In 1964, though, his Philadelphia Phillies team lost a 6.5-game lead in the standings with 12 games left in the season. The Phillies and Mauch missed the World Series in a most improbable way.

Eighteen years later, in 1982, Mauch’s California Angels led the Milwaukee Brewers, two games to none, in the best-of-five-game American League Championship Series. Just one win in three games would have given Mauch his first appearance in the World Series. The Angels lost all three games.

In 1986, the moment had finally arrived… or at least, it was about to.
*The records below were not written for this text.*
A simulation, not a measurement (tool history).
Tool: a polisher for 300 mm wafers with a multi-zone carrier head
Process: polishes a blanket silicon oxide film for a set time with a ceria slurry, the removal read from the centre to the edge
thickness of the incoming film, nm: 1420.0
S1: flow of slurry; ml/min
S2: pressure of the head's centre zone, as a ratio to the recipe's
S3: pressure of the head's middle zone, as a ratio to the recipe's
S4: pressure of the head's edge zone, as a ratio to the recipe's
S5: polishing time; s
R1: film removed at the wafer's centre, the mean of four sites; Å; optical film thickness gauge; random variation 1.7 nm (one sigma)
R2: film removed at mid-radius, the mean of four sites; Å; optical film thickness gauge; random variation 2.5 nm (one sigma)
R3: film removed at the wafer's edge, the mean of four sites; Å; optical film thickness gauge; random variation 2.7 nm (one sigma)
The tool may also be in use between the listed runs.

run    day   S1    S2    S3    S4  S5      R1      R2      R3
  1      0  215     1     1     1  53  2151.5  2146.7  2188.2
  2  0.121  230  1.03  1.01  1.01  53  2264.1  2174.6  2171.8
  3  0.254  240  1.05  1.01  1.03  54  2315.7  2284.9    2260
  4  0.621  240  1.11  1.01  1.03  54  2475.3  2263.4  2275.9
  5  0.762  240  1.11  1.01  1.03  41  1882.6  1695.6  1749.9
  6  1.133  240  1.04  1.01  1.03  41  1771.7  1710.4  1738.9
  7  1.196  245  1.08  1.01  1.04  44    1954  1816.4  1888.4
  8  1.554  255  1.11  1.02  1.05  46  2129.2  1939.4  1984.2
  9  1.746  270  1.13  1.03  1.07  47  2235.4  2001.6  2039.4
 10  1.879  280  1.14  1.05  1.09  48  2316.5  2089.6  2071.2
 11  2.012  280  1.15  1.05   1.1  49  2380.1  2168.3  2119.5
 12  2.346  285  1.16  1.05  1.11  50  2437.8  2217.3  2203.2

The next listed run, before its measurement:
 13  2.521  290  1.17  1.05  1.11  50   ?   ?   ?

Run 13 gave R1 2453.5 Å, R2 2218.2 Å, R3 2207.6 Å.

Mauch’s Angels led the Boston Red Sox, 3 games to 1, in the now best-of-seven American League Championship Series. (Yes, if it had still been best-of-five, the Angels would have won the series.) The Angels led Game 5 and were one out away from winning… but that out never came. Boston’s Dave Henderson hit a two-out, go-ahead home run to keep the Angels outside the winner’s circle. Later, the Angels had the winning run on third with fewer than two outs, but could not score him. Boston won the game the next inning in Anaheim.

The teams flew to Boston for Games 6 and 7. The Angels were brokenhearted. Boston rolled over the Halos to win the series.

Mauch never made the World Series, for all of his achievements and acumen. Sometimes, truly great sportsmen and sportswomen — though continuously giving themselves chances to accomplish the very thing they’ve spent their whole lives trying to do — just don’t cross that final threshold.

It was true for Mauch as a baseball manager.

It was true for Lendl at Wimbledon.

It was true for David Nalbandian at all the majors, and similarly so for the likes of Elena Dementieva and Dinara Safina.

Will Novak Djokovic go without the French Open in his career? Will a resurgent Nadal be there to deny him next year and the year after that, leaving Djokovic at age 31 (in 2018) without this championship?

We don’t know how the question will be answered, but the fact that the question is still able to be asked after today — and after that first set — is torture enough for Djokovic.

The Serbian sportsman handled his loss with supreme class and graciousness, but will tennis pay him back with a future Roland Garros title?

This sport, which we all love and marvel at — especially after a highly theatrical and compelling final earned by Stan Wawrinka — offers no such guarantees.